The Hang Seng Tech Index has shown a strong recovery after hitting a low of 4,229 points on June 26, posting gains for two consecutive weeks with a cumulative increase exceeding 10%. On July 8 alone, the index surged 4.97%, following a 5.72% rise the previous week, marking its largest weekly gain so far this year.
Analyzing the Market Rebound
Is this recent surge a "technical rebound from oversold conditions" or the start of a genuine "trend reversal"? With valuations currently low, does this represent a "golden opportunity" or a "value trap"? Which specific sectors warrant close attention in the second half of the year?
Fund managers widely attribute this rebound in the Hang Seng Tech Index to a confluence of factors, including a valuation bottom, renewed southbound capital inflows, and AI-related catalysts. While current valuations are attractive, they caution that it is not an indiscriminate "bargain-hunting" opportunity. Some managers view it as a mid-term bottom repair, while others warn it may merely be an "oversold rebound," with a true reversal requiring further confirmation.
Drivers Behind the Rally
The primary drivers for the index's sharp rise are seen as improved macro liquidity, accelerated AI commercialization, and supportive fund flows. In early July, southbound capital recorded two consecutive days of net inflows nearing HK$250 billion, coupled with a global shift in capital allocation styles, providing strong momentum for the sector. The recent upward trend in the Hong Kong market is likely not just a simple "technical rebound from oversold levels" but a confirmation of a "mid-term bottom repair."

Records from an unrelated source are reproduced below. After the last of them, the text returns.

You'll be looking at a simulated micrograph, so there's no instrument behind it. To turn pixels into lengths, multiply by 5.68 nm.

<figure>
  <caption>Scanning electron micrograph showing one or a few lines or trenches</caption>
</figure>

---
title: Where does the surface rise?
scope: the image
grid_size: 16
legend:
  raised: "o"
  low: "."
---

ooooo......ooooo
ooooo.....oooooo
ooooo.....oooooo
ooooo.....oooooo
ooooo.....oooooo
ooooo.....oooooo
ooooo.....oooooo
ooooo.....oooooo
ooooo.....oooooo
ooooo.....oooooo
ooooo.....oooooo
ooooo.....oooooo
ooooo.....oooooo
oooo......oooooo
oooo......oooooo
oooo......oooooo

A sustained reversal would depend on several key signals: AI commercialization shifting from a "cost focus" to "revenue generation"; sustained improvement in the core business profitability of internet giants; and a firming of expectations for accommodative policies from the U.S. Federal Reserve.
Core drivers include "oversold repair, industry catalysts, and capital repatriation." After extreme valuation compression in June, fundamentals did not deteriorate. In early July, the factors that had been suppressing the market began to reverse: crowded AI trades overseas showed signs of unwinding, capital rotated away from high valuations; domestic AI industry catalysts materialized; and southbound capital flows clearly turned positive.
The rally's core drivers are seen as a technical rebound following prior overselling, coupled with a short-term recovery in risk appetite and capital inflows. Confirming a reversal would require observing sustained net inflows from southbound capital, a significant expansion in trading volume, stabilization in earnings from internet giants' financial reports, and accommodative macro liquidity. These signals have not yet converged, and more fundamental validation is needed.
This rebound results from the resonance of a valuation bottom, improved liquidity, and the diffusion of the AI narrative. To confirm a "trend reversal," several core signals need monitoring: whether southbound capital inflows are sustained rather than a short-term pulse; whether subsequent AI industry catalysts continue to materialize and, crucially, reflect in corporate earnings; and the impact of the Federal Reserve's policy direction on the overseas liquidity environment.
The view leans towards this being a logically supported technical rebound from oversold conditions, primarily driven by short covering. Whether it marks a trend reversal still requires observation. It is premature to call a trend reversal; validation is needed regarding whether there is a substantive improvement in overseas liquidity expectations and whether earnings expectations have stopped declining and begun to recover.
Valuation and Investment Opportunities
The Hang Seng Tech Index's valuation is currently low, highlighting potential opportunities. The index previously fell to levels near its 2024 low, with a trailing P/E ratio around 21.7x, indicating ample valuation safety margin. This compression was not due to deteriorating fundamentals but rather a deterioration in fund flows attributable to its offshore market characteristics: foreign capital outflows due to geopolitical factors, and a general withdrawal of southbound capital in the absence of positive market trends rather than internal rotation, leading to a broad-based "mis-selling." From a rebalancing perspective, with oil prices having returned to pre-geopolitical conflict levels from early March, the low P/E and low percentile valuations may have fully, or even excessively, reflected pessimistic expectations. The potential for further significant declines may be limited, making left-side accumulation opportunities worth considering.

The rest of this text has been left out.